Am 17.02.2015 um 10:21 schrieb Thomas Heute
<theute(a)redhat.com>:
IMHO typically one would be happy with a check every 20s/30s or even a minute if the cost
is "low", ie: the cost of the monitoring infrastructure is a small fraction of
the infrastructure itself.
We need to consider this at different levels.
An agent may be able to determine process availability every second cheaply. This does not
imply
that it needs to forward that information every second to the server. And even if it did,
it does not
imply that we need to store a data point for every second.
One thing we did never really fit into classical RHQ is caching.
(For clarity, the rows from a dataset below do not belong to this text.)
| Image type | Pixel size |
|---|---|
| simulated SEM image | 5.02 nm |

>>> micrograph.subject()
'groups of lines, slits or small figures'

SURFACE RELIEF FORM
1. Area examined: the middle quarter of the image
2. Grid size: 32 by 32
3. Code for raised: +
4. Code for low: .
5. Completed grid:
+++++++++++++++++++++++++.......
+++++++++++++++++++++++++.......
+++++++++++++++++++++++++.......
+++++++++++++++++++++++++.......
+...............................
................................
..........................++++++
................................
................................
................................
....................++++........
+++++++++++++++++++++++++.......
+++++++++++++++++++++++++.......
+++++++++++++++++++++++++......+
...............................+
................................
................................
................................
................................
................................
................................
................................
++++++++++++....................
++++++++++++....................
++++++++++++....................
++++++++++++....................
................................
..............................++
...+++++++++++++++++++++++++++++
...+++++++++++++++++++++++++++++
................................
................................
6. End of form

A Map<Long,Byte> for the last known state of a resource (*) can easily store the
last known
availability state for a huge number of resources. This way we would not need to query
the
database for each incoming point, but we'd look up the value in the cache and only
store
when it differs.
Needs a bit more investigating + modelling to expire entries in the cache that do not get
a
data point every now and then and inform other subsystems (alerting) - that is not too
heavy to implement.
The agent can do similar caching for its resources and only forwarding when the state
changes.
This way we can scale to a lot of checks agent side without overwhelming server and data
store.
*) Yes I know we are currently using string IDs in many places. We may reconsider that for
resource ids.